XBRL quality takes a village (needed a consortium), state experts

Greater transparency, lower filing costs, reduced risks and better data quality – these long-promised benefits of XBRL are finally becoming a reality. As the XBRL landscape continues its swift evolution, we discussed the latest developments with five experts – as well as with a representative of the SEC.



Vintage question > A lot of consumers of XBRL data lament the low quality of the data. In what ways do you think XBRL implementation and data gathering can be improved?

Campbell Pryde > This is the main task we have on our plate right now at XBRL US – improving the quality of the filings. We’re finally reaching the point at which there are enough people taking in this XBRL data and making it available that people are coming to us with much more realistic questions about how the data can be improved, because they’re noticing enough of the errors. We have an initiative underway to address all the errors, an effort in which Vintage is involved – the Data Quality Committee.

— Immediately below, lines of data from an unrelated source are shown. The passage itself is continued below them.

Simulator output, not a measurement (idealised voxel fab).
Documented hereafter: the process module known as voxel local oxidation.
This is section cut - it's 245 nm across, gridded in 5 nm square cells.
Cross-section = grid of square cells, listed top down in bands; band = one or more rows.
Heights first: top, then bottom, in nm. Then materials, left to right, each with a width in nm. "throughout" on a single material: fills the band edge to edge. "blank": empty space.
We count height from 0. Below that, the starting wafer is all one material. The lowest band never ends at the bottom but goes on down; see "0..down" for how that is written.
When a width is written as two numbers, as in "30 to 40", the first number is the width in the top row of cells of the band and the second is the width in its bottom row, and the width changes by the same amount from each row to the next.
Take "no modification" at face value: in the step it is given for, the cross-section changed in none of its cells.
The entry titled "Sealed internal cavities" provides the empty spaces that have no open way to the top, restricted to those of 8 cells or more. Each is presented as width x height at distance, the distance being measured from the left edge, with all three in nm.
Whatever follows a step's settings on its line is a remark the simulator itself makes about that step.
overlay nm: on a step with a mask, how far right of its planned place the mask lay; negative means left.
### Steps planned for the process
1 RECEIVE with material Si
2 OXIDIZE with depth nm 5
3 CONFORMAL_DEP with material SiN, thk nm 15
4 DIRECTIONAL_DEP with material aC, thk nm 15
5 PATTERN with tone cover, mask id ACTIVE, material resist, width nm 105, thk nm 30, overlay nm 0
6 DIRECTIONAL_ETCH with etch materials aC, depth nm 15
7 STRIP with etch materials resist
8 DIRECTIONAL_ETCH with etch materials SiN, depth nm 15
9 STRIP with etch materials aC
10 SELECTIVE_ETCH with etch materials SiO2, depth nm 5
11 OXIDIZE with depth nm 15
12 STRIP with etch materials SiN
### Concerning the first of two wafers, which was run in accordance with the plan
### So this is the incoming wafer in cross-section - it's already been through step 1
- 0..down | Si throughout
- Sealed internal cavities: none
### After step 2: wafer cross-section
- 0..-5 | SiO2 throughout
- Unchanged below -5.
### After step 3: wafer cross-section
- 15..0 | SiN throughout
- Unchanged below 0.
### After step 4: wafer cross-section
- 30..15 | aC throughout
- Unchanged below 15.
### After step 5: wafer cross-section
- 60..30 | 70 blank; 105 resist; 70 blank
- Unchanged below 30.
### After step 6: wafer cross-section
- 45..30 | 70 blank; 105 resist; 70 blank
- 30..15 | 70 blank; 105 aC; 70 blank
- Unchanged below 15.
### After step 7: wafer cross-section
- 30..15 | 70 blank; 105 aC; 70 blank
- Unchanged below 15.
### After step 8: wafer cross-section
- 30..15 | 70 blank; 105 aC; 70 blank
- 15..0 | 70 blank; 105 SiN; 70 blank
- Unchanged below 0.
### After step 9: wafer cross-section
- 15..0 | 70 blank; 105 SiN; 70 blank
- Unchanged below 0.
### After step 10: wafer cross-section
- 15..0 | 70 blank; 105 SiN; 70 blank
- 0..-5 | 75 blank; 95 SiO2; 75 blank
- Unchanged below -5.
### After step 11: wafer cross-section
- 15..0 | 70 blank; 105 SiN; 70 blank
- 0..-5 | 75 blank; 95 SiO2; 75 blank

We’re trying to set very prescriptive guidance to help filers get their data into a form that can be used by the capital markets. We’re doing that in two ways: by issuing guidance and also by publishing rules that companies can run over their filings before they file with the SEC. An important component of that, obviously, is SEC buy-in. We’re spending a lot of time with the SEC – doing regular updates with them to make sure that they’re supporting the initiative and monitoring the results.

Pranav Ghai > What I would say is that there are small errors, and then there are really big errors. People complain about the errors in XBRL, but there are an equal number, if not more, in data collected by hand. And XBRL is transparent enough that the errors usually pop out at you.

The second thing is that Calcbench does a lot of data cleansing for our clients. Our systems catch a lot of the low-hanging fruit. Once you have a certain number of data points to look at, you can discern patterns in them. For instance, you know that shares outstanding is typically in the millions or more. If you see something with shares outstanding in the trillions or the thousands, you sniff it out and you say, “Hey, something is off here.” You can catch some of that stuff rather easily. It’s true that there are other types of errors that are harder to catch, and we’re working on those. But my guess is that even the best data vendors haven’t corrected them yet.


In addition, XBRL US has created the Data Quality Committee, as Campbell mentioned, and the idea is that this consortium is putting together a set of rules that will be guiding principles for how companies should file their XBRL. The idea is simply that it will increase adoption by decreasing the error rate. That is one very tangible step the community is taking. These principles are then being put into practice by the filers, meaning the corporates themselves, or by the companies that handle their filings, such as Vintage.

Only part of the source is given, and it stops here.